A police officer in New Jersey is accused of witness tampering and official misconduct. The State claims the officer tried to contact a state trooper and convince him not to appear in court on DUI charges against his cousin.
The prosecutor seeks to introduce as a “prior bad act” an incident where the officer tried to intervene on a DUI charge against his uncle. The State’s key witness is a former municipal prosecutor who claims he was in a private meeting with the arresting officers when defendant tried to get his “attention” in the matter. The arresting officers indicated the arrestee was defendant’s uncle. The prosecutor allegedly exclaimed, “You should know better than this, ” and then later had the case transferred to another court. The officer’s lawyer argued to the court, “My guy said nothing. It’s unfair to conclude he was there to interject himself badly. That’s speculation.” He further argued that his client could have entered the room to talk about two other cases in which he was involved at the time. The officer was never charged with any misconduct.

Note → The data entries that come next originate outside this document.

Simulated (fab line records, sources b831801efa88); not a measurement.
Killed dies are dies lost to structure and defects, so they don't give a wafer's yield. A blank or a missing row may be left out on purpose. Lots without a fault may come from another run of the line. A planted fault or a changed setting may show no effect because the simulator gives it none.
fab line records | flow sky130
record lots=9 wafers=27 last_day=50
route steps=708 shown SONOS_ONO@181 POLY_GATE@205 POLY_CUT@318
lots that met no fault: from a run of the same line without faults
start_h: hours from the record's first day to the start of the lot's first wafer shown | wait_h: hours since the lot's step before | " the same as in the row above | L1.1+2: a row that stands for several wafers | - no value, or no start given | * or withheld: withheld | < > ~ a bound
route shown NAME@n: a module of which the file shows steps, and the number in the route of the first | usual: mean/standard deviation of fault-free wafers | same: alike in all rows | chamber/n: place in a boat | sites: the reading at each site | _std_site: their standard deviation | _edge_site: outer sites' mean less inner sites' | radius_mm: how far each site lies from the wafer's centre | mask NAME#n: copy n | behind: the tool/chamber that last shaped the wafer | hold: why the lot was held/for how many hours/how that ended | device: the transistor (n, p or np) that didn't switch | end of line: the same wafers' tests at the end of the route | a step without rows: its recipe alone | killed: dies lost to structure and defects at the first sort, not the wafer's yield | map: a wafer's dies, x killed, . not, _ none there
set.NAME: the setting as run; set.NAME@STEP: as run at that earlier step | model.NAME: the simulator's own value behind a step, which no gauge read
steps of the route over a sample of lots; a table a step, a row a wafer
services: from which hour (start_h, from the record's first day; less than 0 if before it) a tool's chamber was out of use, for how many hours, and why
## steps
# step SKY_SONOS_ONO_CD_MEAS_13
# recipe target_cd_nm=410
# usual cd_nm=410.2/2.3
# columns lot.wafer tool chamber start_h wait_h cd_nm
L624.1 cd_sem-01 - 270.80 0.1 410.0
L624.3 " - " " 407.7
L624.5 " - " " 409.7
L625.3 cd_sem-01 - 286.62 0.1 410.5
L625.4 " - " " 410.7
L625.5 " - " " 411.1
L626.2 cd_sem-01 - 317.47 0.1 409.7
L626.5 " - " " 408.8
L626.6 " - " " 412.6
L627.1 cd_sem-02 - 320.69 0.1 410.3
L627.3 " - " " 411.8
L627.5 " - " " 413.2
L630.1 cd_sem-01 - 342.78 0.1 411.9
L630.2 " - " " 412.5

That fact was argued to the the judge. Because he was never charged, the attorney argued, to allow a jury to hear about it would be “‘very prejudicial . . . You’re asking me to try two cases in front of the jury at the same time.'”
The court questioned the prosecutor extensively as to why he was never charged, but the prosecutor contended the State could not prove the incident beyond a reasonable doubt. However, the standard, the prosecutor argued, for prior bad acts was a “‘lower standard.'” The standard is clear and convincing evidence, and court inquired how was the evidence clear and convincing when the municipal prosecutor stated the officer did not say anything to him. The prosecutor, however, maintained that the officer made several calls to the processing room and “‘showed interest'” when his uncle was being booked. The judge indicated there was nothing in police department’s policy that prohibited an officer to inquire about the status of a family member.
The State has an uphill battle. It appears they have at least a preponderance of the evidence that the officer did anything to influence the municipal prosecutor but may fall short of the required clear and convincing evidence. Just showing up in a room without saying anything shifts the focus on the arresting officer’s statement to the municipal prosecutor that the arrestee was his uncle and the municipal prosecutor’s assumption that simply by his very presence he was there to influence him not to prosecute his uncle. This may not be enough to get over the hurdle.
New Jersey Rule of Evidence 404(b) provides, in material part, that:
evidence of other crimes, wrongs, or acts is not admissible to prove the disposition of a person in order to show that such person acted in conformity therewith. Such evidence may be admitted for other purposes, such as proof of motive, opportunity, intent, preparation, plan, knowledge, identity or absence of mistake or accident when such matters are relevant to a material issue in dispute.
The rule is substantially similar to Federal Rule of Evidence 404(b). N.J.R.E. 404(b) exists primarily “to guard a defendant’s right to a fair trial by avoiding the danger that a jury might convict the accused because the jurors perceive him to be a bad person.” New Jersey Div. of Youth and Family Services v. I.H.C., 415 N.J.Super. 551, 571 (App. Div. 2010).
The federal advisory committee notes state: “No mechanical solution is offered,” and deciding whether to admit evidence of other crimes depends on “whether the danger of undue prejudice outweighs the probative value of the evidence in view of the availability of other means of proof and other factors appropriate for making decisions of this kind under Rule 403.”
Under State v. Cofield, the prosecution must satisfy a four-prong test before evidence of a prior bad act can be admitted:
1. The evidence of the other crime must be admissible as relevant to a material issue;
2. It must be similar in kind and reasonably close in time to the offense charged;
3. The evidence of the other crime must be clear and convincing; and
4. The probative value of the evidence must not be outweighed by its apparent prejudice.
127 N.J. 328 (1992).
In State v. Collier, the appellate division upheld the trial court’s decision to permit testimony about a prior incident involving animal cruelty in order to show the defendant had a motive to rob and shoot the victim, because the defendant knew the victim told the police that defendant was involved in the animal cruelty incident. 316 N.J.Super. 181, 196 (App. Div. 1998). The fact that both acts were dissimilar is not dispositive as to admissibility. Id. at 194.
In the present case, the State has to show that there was some motive by the defendant to contact the state trooper to stop him from testifying based on his prior act of entering a room when his uncle’s DUI was being discussed by the arresting officers and the municipal prosecutor. That appears to show more a pattern of behavior than motive as required by the rule. And whether or not it amounts to clear and convincing evidence of motive remains to be seen.